The Institute of Contemporary British History's Anniversary Conference: Britain 1945-95

July 7, 1995

Britain has changed profoundly in the 50 years since the end of the second world war. When the Institute of Contemporary British History was founded in 1986 by Peter Hennessy and myself, serious historical study of the period was comparatively slight. Peter and I had both been fired by a vision given us by that great educationalist Lord Boyle that the near past was a "twilight zone", forgotten by the contemporary media, but too recent for the history profession to take seriously.

The past ten years have seen a tremendous burgeoning in the study of postwar Britain, reflected in next week's anniversary conference from July 10-14 at Queen Mary and Westfield College, London at which over 150 academics, writers and former policy-makers will speak. The best of the papers are reflected in this Perspective Special - revealing a broad field of interest, with some articles given a topical impetus by the Conservative leadership contest.

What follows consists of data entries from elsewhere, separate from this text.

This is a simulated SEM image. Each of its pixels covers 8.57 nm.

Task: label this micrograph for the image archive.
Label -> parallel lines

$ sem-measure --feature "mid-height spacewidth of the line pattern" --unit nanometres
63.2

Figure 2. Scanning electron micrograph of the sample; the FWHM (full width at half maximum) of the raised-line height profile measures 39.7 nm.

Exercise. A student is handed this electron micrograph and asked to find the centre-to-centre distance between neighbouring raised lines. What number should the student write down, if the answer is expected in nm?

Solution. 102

Samuel Beer opens with an analysis of the rise and fall of party government in the US and the UK. In the pages that follow Peter Hennessy discusses the changing nature of the premiership, David Cannadine examines the House of Lords, Correlli Barnett dismantles postwar civil servants and Ben Pimlott writes on political biography. Jose Harris offers a paper on political thought and the postwar state, while Nicholas Timmins summarises the findings of his new book on the welfare state. John Charmley delivers his latest attack on Winston Churchill, and Lord Roll on errors in British economic policy.

The articles are not all gloom, though decline is undoubtedly an enduring theme of postwar British history. We hope that the articles that follow will shed light on the twilight zone.